UK Ministerial Responsibility to Parliament

Table of contents

Introduction

Herbert Morrison’s comments represent an ideal of Ministerial Responsibility which his political heirs and descendants have, in truth, abandoned to a large degree. In part this reflects new political realities and a change in the behaviour of politicians who strive to protect individual reputation at the expense of what was once a sacred principle of Government.

The responsibility to which Herbert Morrison alludes to arises often in the context of when a minister should resign which has undergone some marked transformations over the years as the apparatus of Whitehall has exploded and powers have been invested in individual ministers: non-departmental bodies, public corporations and other agencies such as quangos now complement ever-growing departments.

As Diane Longley & Norman Lewis observe the roots of the principle stretch far back before Morrison’s time to the days of Dicey where the liability to loss of office was extended to “all official acts” which invariably covered departmental maladministration to more serious matters. The principle, as a means of holding the executive branch of the government to account, has been justifiably described as “hollow”, a “ruling fiction” and leading constitutional scholars have called for reform in this area as far back as the year 2000.

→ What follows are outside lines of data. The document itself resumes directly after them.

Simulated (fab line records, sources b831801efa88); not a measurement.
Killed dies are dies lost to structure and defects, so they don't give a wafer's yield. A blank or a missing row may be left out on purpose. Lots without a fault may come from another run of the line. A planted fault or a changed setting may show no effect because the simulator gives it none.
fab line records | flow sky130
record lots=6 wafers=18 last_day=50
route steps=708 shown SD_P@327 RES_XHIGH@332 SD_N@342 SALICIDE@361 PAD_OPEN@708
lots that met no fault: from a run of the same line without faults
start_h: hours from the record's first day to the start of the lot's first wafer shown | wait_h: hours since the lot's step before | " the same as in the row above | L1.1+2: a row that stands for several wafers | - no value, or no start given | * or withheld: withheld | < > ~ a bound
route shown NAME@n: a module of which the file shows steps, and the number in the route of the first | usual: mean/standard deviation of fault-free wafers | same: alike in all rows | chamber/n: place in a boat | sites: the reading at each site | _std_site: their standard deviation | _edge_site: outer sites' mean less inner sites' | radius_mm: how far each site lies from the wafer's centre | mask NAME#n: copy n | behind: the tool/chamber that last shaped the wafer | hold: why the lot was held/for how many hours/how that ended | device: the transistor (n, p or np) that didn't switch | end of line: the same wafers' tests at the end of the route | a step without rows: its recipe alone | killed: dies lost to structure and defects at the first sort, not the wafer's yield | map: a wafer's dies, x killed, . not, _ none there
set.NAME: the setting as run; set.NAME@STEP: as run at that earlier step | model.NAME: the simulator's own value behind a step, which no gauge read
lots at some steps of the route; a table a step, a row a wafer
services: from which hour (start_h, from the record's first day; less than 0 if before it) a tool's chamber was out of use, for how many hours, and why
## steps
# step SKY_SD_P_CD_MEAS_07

Even back in 1956 Professor Finer cast doubt upon its very existence in the wake of the Crichel Down affair. No such reform or replacement has ever arrived, however, and despite notable episodes such as the Hutton inquiry, the cash for questions probes and the recent expenses scandal in Westminster no alternative theory or principle has surfaced. The operation of the principle has also been seen as not aiding government accountability but hindering it by many commentators:

“Many students of public administration, including the authors, have long taken the view that ministerial responsibility/accountability (M.R.) as the ruling convention for calling the executive to account is hollow. Indeed, operating at its most pernicious, it is a system for the mutually-reinforcing active concealment of government action and public purposes.”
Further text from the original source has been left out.